Over the past ~18 months, our team has spoken with a wide variety of California community choice aggregators (CCAs) to better understand their vision, strategy, and challenges for achieving a zero-carbon energy future. Broadly, we’ve been impressed with the progress made to deliver clean energy, equitable access, and resilience to communities across the state.
But there’s one thing that’s proven confusing.
Numerous CCAs are spending massive amounts of time to ingest, clean, structure, and prepare the same sets of data from the same sources. In a sector where CCAs seek to collaborate more than compete, there is a clear opportunity to reallocate time and money spent on duplicative data preparation to analyzing data for day-to-day decisions.
Data scientists and analysts at CCAs have a tremendous opportunity to leverage diverse data sets to provide insights and analysis for new programs, rate design, and strategic investments. Spending time cleaning settlement-quality meter data (SQMD), for instance, seems inefficient when others have already completed that challenge.
Instead, CCAs should adopt a shared approach to data management. This can free up time for the data scientists to focus on high-impact work, result in lower latency data access, and increase the ability for CCAs to share and replicate analysis.
A Common Data Model (CDM) is a standard for defining data structures and the relationships between them. It makes it possible for different applications to use the same underlying data sources and understand those data sources in the same way.
Without a common data model, every application goes to the original source data and interprets it in its own way (e.g. changing Utility A’s “MeterID” to “Meter Number” and Utility B’s “METERno” to “Meter Number”). A different application may take the same data and interpret it differently (e.g. changing both utility’s meter data to “Meter Identity”). Those applications then need their own mapping of data structures and relationships in order to work together. With a common data model, every application can work together efficiently. The model serves as a Rosetta Stone, translating the databases into a shared language.
For California CCAs, building or adopting a common data model that’s used across organizations would be a foundation for streamlining the sharing of information between CCAs and hastening the adoption of new tools. When one CCA creates an analysis measuring PSPS events in low and middle income census areas, another CCA could replicate it by using the same data sources.

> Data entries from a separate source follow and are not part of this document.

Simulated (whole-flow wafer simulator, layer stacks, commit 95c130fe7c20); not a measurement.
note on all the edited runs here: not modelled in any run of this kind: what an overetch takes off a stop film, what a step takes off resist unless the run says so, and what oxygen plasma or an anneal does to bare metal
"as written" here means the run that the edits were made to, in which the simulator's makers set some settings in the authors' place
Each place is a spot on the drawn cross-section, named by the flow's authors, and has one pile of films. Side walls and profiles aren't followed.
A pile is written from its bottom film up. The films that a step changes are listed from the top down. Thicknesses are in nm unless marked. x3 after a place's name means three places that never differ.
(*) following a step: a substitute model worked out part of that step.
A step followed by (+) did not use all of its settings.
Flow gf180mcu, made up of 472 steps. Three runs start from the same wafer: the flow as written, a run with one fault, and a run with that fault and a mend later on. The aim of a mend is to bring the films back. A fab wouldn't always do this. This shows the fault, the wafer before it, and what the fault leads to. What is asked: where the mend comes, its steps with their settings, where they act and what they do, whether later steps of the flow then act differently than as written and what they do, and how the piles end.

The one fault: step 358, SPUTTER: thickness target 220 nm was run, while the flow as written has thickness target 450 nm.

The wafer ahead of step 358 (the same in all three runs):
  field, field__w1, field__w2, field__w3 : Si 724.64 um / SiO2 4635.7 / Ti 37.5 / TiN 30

While creating a common data model makes it easier for CCAs to share insights, analyses, and approaches, it doesn’t fully solve the problem of duplicative data prep across CCAs. The process of cleaning and structuring the data to align with the common data model, and then warehousing that data to be quickly and easily accessed, is time-intensive.
Rather than repeating that process for every CCA, data aggregators should provide clean, structured data from a multitude of relevant sources to multiple CCAs – through fully managed data warehouses like Google’s BigQuery or Amazon’s Redshift. These tools can process terabytes of data in seconds – offering a massive boost over alternatives like Microsoft Excel.
In theory, data aggregators exist already. But in practice, they only provide a few distribution utility datasets – and do so in a format that requires significant cleaning and structuring. The existing data aggregators typically provide the data in unstructured, flat file format (e.g., CSV or Shapefiles). CCAs need the data in an easy to query, well-structured data warehouse.
CCAs should demand better – either through partnering with vendors who can offer clean, structured data or by building such capabilities jointly.
To further accelerate the sharing of insights, CCAs can also benefit from using proven, off-the-shelf (or open source) business intelligence and visualization tools. For organizations using a common data model (and potentially a shared data warehouse structure), the sharing or replication of reports through tools like Google Data Studio, Microsoft PowerBI, and Tableau is fast and simple. With the same intelligence and visualization tools, one CCA can immediately replicate the analysis of another, simply by pointing the analysis at its own data set.
Take the example of a simple load profile explorer. With a shared data approach, a CCA creating the following report can share it with a colleague -- who can then create and customize their own version in minutes.
At Camus Energy, we’ve seen firsthand the ease with which a CCA’s helpful analysis can be immediately replicated at another CCA. We believe CCA leaders can and should band together to converge on a common data model, procure clean, structured data, and foster a culture of collaboration among data scientists from different organizations.
By working together through associations like CalCCA, California CCAs have an opportunity to take the innovations developed at each individual CCA and rapidly scale those to others in the state.
That’s a path to achieving some big wins for communities all over California.